On May 18, 2006, non-management members of the Mechanical Technology Incorporated (MTI or the Company) Board of Directors received annual stock option compensation pursuant to the December 16, 2004 MTI Board of Directors Compensation Plan for Non-management Directors which became effective January 1, 2005. This compensation was as follows 1) non-management directors received options to purchase 20,000 shares of the Company's common stock, 2) the Chairman of the Audit Committee received additional options to purchase 7,500 shares of the Company's common stock, 3) members of the Audit Committee each received additional options to purchase 3,750 shares of the Company's common stock, 4) the Chairman of the Compensation, Nominating and Governance Committee received additional options to purchase 5,000 shares of the Company's common stock, and 5) members of the Compensation, Nominating and Governance Committee each received additional options to purchase 2,500 shares of the Company's common stock. All options were issued to directors on the date of the Annual Meeting and were priced based on the closing price of the Company's stock on the NASDAQ National Market System on the date of grant and were immediately vested. The Annual Meeting was held on May 18, 2006 and the closing price of the Company's stock on the NASDAQ National Market System was $4.05.

Certain officers of the Company received stock based compensation awards in the form of stock option grants pursuant to the Company's 2006 Equity Incentive Plan, stock grants pursuant to the Company's 1996 Stock Incentive Plan and restricted stock grants pursuant to the Company's 1999 Stock Incentive Plan, respectively. One officer received a cash compensation adjustment and a bonus, each as more fully described below.

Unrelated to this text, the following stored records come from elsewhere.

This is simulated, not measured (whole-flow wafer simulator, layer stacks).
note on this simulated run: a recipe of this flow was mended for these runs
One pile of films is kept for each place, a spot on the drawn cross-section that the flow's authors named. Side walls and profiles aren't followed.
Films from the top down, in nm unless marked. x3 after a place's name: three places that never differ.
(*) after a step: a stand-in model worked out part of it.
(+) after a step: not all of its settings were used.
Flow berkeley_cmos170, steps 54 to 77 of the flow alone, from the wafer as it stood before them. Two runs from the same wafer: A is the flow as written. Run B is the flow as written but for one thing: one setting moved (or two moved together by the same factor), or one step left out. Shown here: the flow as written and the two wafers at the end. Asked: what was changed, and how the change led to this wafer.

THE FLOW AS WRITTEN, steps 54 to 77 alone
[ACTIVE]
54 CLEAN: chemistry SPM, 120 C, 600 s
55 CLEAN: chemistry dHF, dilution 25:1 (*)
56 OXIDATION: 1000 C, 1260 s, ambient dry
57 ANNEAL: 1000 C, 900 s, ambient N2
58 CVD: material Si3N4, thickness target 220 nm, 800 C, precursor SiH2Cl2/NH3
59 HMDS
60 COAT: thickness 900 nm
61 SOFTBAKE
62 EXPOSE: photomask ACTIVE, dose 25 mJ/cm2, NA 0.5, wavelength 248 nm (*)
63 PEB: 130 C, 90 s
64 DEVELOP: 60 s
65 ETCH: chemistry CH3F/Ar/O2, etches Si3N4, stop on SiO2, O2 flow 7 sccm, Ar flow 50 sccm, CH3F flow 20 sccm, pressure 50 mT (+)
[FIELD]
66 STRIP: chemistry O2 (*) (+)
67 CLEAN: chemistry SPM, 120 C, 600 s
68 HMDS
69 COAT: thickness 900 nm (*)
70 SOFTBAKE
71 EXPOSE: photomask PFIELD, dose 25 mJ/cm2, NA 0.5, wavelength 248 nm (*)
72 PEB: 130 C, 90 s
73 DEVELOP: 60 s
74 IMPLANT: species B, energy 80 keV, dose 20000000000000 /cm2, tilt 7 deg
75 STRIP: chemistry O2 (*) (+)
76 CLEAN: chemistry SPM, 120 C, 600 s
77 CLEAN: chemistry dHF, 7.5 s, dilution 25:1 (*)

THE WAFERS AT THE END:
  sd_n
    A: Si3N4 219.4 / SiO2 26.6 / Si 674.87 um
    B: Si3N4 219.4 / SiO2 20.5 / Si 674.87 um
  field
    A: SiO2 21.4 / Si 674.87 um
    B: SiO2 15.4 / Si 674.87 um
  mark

Effective May 18, 2006, Ms. Cynthia A. Scheuer, Vice President, Chief Financial Officer and Secretary of the Company 1) was granted 5,000 shares of Company restricted common stock that will vest based upon the successful completion of a financing goal established by the Company's Board of Directors- this goal must be achieved by July 31, 2007 or she will forfeit the shares; 2) was granted 35,000 stock options which will vest quarterly over three years with the first vesting on the date of grant; 3) had her annual salary increased from $200,000 per year to $210,000 per year effective retroactive to April 1, 2006; and 4) was granted a bonus of $20,000 in connection with her completion of performance objectives established in the prior year by the Company's Compensation Committee.

Effective May 18, 2006, Mr. Steven Fischer, Chairman and Chief Executive Officer of the Company 1) was granted 65,000 shares of Company common stock; and 2) was granted 100,000 stock options which will vest based upon the successful completion of a financing goal established by the Company's Board of Directors- this goal must be achieved by July 31, 2007 or he will forfeit the options.

 

All of the forgoing stock based compensation issued to officers was granted on May 18, 2006 and was priced based on the closing price of the Company's stock on the NASDAQ National Market System of $4.05.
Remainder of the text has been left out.